Saturday, July 08, 2006

Steps, Pedals, and Rayguns

Today, Julie worked on the steps out front.

She had gone to a tile store, and bought some nice tile from their clearance room. She broke them into pieces, and added some sea glass, shells, and broken pottery from rejected pots. She layed out patterns of shards to attach to the risers of the stairs.

When she worked at deciding what shards would go where, I worked on my rayguns. I used a box cutter and a small drill in my cordless screwdriver to carve out the groove that the trigger guards would go into in each raygun. I carefully used the boxcutter to cut the surface of the wood, and then used the drill to go deep. Between the box cutter and a metal pick from my tool box, I created two fairly clean groves. I also drilled a hole for the trigger. I started small, and worked my way up through the bits until the hole was big enough.

I brought the trigger guards out into the garage, wrapped the edges in cloth, and then clamped them into my bench vise (the cloth is to keep the vise from scratching the surface of the metal). I used a hacksaw to cut the trigger guards to the right length to fit into the grooves, arch over the trigger, and then touch the orthogonal metal stem on the ray gun. The orthogonal stem will be surrounded by the handle when the raygun is complete.

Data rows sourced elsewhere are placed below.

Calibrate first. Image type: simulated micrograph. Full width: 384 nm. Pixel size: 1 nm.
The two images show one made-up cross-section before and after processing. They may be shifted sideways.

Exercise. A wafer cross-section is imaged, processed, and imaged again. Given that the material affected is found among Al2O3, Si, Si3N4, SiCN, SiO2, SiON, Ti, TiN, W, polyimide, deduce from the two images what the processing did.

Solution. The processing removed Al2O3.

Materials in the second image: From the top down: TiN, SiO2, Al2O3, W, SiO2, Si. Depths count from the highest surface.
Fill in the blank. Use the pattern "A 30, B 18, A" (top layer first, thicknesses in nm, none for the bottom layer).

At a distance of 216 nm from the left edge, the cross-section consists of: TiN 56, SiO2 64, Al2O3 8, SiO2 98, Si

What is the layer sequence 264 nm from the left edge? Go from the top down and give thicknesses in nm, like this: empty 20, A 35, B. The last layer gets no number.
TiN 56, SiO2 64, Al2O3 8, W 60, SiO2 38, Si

I tore long strips of aluminum foil to wrap around the wood of the guns, to shield them from the heat of my torch when I soldered. I used three layers, with air gaps between. I needed to solder the trigger guards while they were in place because the angle between the trigger guard, wood body of the raygun, and orthogonal stem of the raygun needed to form a tight triangle, and I had doubts about my ability to torch the guards on free hand.

Here is a picture of what one of the wall sconses looked like before I started. I pieced this together this morning, Julie took pictures, and later I realized that I had assembled the piece slightly incorrectly, but it gives an idea of what I started with:

The correct assembly for the wall sconse would have the flared pan for candle drips moved down to just above the dark ring above the orthogonal stem.

From the side, it looks a bit like a phaser pistol from the original Star Trek series, but with a Victorian flair.

Here is a picture of what the rayguns look like now:
















Second half of the afternoon, I helped Julie hand mix eighty pounds of morter. She worked outside, mudding the shards and applying them to the steps. On the tops of the steps, she mortered decorative pavers.

It dirty work. Each piece needs to be 'buttered' on the back with morter, then applied to the surface of the wall. Morter is pushed between the pieces, and then a heavy wet sponge is used to smooth the morter and clean the face of the shards.

The decorative pavers seemed to involve lots of whacks with a rubber mallet, to get the morter to comress underneath so they can be correctly leveled.

She did three steps today. We have two more bags of morter, and the tree biggest steps to do.

I moved buckets of water, fetched drinks, and set up a fan to keep her cool. I also puttered around in the garage, straitening things up on the workbench, and fabricated a base plate for the foot pedal to Julie's flex shaft. Every time she uses it, she gets a shock because the cover on the bottom of the pedal was lost. I cut a piece of masonite to the right shape for the base plate, glued and screwed a small wooden block to it, then added four peg feet. I used a screw to go through the top of the pedal case into my block of wood to hold the new base plate on.